Well, eventually I enjoyed the holiday a lot. I am still surprised how much I enjoyed it:) We were a group of 10 Estonians, 4 Latvians and 4 Lithuanians, and most of the people were experienced skiiers. Luckily, there was two other persons who had hit the slopes for the first time, so we hired a teacher for two hours on the first morning. I'll save you the embarrassing details about me falling flat on my back on the 'Nuovo Baby Cretaz' carpet lift (khm) on Day 1, and my mis-adventures with proper ski lifts on the second day. It suffices to say that I stayed on the slopes for six days, almost didn't fall on some days, and advanced to the easier red slopes by the end of the trip. Most importantly, I was having a good time, and if invited, I'll happily go again next year.

The food? We stayed in one of the 'sport hotels' in town, and although the menu sounded good, the food was nothing to write home about. To be honest, the food was down-right dissapointing, truly badly executed, including the pompuous Mardi Gras feast on February 20th. If our group only hadn't booked the half-board packet (i.e. breakfast and dinner included), we would have probably never stayed for dinner at the hotel. And unless you enjoy driving up and down narrow and zig-zag mountain roads, you're stuck at the skiing resort without too many restaurant options apart from pizzerias..
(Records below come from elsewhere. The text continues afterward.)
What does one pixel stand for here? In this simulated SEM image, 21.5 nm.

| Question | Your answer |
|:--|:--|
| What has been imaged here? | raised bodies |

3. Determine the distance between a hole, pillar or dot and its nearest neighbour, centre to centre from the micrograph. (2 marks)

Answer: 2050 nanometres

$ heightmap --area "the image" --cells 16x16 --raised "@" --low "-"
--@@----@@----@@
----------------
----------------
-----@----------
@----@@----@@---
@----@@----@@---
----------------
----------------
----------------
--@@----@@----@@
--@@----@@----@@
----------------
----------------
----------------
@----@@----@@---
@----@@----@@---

We did make an effort to sample as many local salumi and cheeses as possible. Here's a plate of local cheese and ham we enjoyed on the first day of skiing:

Sliced toma cheese, and a white round of tomini; (from left to right) some mocetta ham (made from the mountain goat, I believe), deliciously soft lardo di Arnad (DOP); another local ham (Jambon de Bosses?); with a couple of candied chestnuts in the middle.

And here's a plate of grilled tomini cheese with bacon, enjoyed on the sixth day on one of the slopes, and accompanied by a mug of hot chocolate with rum:


We brought back some local cheese (incl. toma della valle, toma al peperoncino and robiola rustica) and ham which I may mention later on the blog.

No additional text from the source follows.